The expo featured 12 entrepreneurial ventures representing a variety of industry backgrounds, including technology, health care and life sciences, consumer products, energy and green technology, and other high-growth fields. Companies that apply to K4 are typically in their A- or B-rounds, having already secured initial funding of $250,000 to $1 million from founders, friends, family and individual angel investors. Before a business even has the chance to step onstage, it has to be pre-screened by a committee of K4 members and due-diligence fellows. At the conclusion of company presentations, expo attendees voted to choose the winner of the Most Valued Company award.
K4-MA also hosted a Fast-Pitch Presentations segment where aspiring entrepreneurs were allowed to present their business models to the same room full of angel investors, venture capital principals, private and family wealth professionals, and other members of the private equity financing community. As winners of the 2013 Laurence A. Baiada Institute for Entrepreneurship Incubator Competition earlier this month, LeBow seniors Jason Browne and David Hunt were given the opportunity to pitch their product, Spore. Spore is a portable solar-powered charging system that can be used to charge virtually any device that uses a USB, including smartphones, tablets and other electronics. In an interview with Technically Philly, Browne said, “While [Spore] is not a unique function, the value we add is by allowing each unit to be daisy chained to others, via USB port, in order to speed up the charging capacity.”
Howard Lubert, area president and co-founder of K4-MA, advocated the recent establishment of the Philadelphia chapter’s Due Diligence Fellowship Program. The program was set in motion after Patrick Bello, a third-year law student at Earle Mack, inquired in a phone interview with Lubert about the possibility of starting a fellowship within K4. The fellows who are part of the initiative are able to attend monthly screening and forum meetings where they can observe presentations by entrepreneurs and participate in discussions about the companies with the chapter’s investors. Additionally, students who are recruited into the fellowship assist with due diligence, the examination process of potential companies ready to receive investments from K4 members. In a press release by K4-MA, Bello described the experience as “a unique educational opportunity for law students. For those of us soon entering into the fields of emerging growth business and corporate law, understanding how investors evaluate companies is a critical component to becoming more effective advocates for our clients.” Lubert reiterated, “If a student is thinking about becoming an entrepreneur, I urge them to find a due-diligence fellow and talk to them.”
At the end of the day, Vincent Leusner, vice president and co-founder of K4-MA, said, “The reason we started Keiretsu [Forum Mid-Atlantic] is to make it easier for young entrepreneurs to get in front of people who want to invest.”
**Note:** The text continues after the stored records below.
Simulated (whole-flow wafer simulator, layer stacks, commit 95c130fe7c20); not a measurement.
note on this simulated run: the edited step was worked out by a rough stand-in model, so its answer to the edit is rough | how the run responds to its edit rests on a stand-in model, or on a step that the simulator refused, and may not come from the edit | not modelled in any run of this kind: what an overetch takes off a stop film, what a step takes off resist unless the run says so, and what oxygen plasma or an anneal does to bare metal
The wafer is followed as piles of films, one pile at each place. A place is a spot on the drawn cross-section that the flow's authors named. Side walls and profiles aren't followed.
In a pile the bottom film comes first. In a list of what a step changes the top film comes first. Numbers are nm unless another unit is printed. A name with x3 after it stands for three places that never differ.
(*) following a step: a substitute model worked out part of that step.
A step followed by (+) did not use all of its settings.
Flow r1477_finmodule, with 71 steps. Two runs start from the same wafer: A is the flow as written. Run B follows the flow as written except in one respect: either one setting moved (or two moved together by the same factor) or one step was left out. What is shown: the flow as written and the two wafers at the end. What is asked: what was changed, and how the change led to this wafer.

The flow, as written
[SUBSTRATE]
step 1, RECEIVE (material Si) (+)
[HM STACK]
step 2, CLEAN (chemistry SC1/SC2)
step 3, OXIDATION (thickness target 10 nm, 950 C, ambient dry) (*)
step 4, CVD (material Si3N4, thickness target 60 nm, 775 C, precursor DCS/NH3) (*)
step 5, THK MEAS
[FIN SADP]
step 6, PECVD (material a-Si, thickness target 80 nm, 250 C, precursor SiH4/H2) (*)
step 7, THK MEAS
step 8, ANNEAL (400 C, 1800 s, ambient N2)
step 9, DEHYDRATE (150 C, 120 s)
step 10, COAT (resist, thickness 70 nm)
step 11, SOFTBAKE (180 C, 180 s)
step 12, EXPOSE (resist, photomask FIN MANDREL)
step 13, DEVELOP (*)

Founded in August 2010, K4-MA is an angel investor group designed to aid early-stage startup companies seeking funding, with chapters spanning across the cities of Philadelphia, Washington, Pittsburgh and New York. K4-MA is just one part of the global network, Keiretsu Forum, which has 27 chapters worldwide, embodying over 1,000 members on three continents.
“Our community of chapters enables support of our portfolio companies and presenting entrepreneurs with equity and resources in different capital markets, building additional quality deal flow for our members, and for our members to enjoy collaborative business and social relationships between chapters,” Williams said in a statement.